If I ever found myself on the side of a highway with my thumb in the air, I’d like to think I wouldn’t have a destination in mind. I’d like to think I’d go anywhere by way of any route, and that the freedom of the road and whomever was at the wheel would take me somewhere beautiful.

I have never hitched a ride in my life, and thanks to my mom’s words of warning, I’ve never gotten into a car with a stranger. Maybe that’s why the idea of hitchhiking is so interesting to me! I do, however, regularly get into the car with my husband and set off on a drive to nowhere in particular, camera at the ready. We drive aimlessly through the countryside, just for the pleasure of it. When we do these random drives, we always always always find beautiful things in unexpected places, and it’s a joy to photograph these sights because I know it’s my only chance to capture them, we’d never be able to find our way back even if we tried. Dilapidated farm houses, unusual wildlife, amazing cloud formations, abandoned towns...these are all things you can’t plan on discovering, you can’t set out looking for them, you have to come upon them purely by chance.

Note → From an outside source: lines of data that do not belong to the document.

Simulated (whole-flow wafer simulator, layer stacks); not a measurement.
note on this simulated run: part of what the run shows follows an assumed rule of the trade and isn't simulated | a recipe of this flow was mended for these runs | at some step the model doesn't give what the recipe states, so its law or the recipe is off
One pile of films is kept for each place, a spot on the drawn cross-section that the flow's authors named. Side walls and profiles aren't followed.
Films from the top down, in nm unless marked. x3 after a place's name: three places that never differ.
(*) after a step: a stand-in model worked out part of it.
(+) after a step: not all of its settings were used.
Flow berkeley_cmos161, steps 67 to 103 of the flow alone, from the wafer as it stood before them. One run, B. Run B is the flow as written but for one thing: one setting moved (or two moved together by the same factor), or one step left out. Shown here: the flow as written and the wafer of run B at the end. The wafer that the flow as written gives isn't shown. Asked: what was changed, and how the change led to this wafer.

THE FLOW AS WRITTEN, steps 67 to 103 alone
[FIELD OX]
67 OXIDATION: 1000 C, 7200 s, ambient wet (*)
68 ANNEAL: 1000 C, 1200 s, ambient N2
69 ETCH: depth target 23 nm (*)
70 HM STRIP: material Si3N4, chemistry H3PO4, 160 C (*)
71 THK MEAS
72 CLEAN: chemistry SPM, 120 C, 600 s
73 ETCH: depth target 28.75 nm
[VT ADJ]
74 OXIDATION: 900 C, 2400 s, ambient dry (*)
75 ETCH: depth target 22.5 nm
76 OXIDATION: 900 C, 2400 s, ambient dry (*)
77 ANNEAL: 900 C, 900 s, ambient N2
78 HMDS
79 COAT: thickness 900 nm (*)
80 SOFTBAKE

I experienced a cross country roadtrip vicariously through Nick and Celia’s journey. Although my main characters had no specific route planned for their trip, I got to spend a lot of time looking at maps and deciding where to have their story unfold. I was able to tie in some of my own travel experiences with the story early on in the book, but as Nick and Celia drove on, I got to write about places I’ve never been before, and that was an enjoyable challenge.

Now that the novel is complete and published, I daydream about doing a Nick and Celia road trip and following along with the book to visit all the places they passed through, though I’d prefer not to have to beg, borrow, or steal along the way.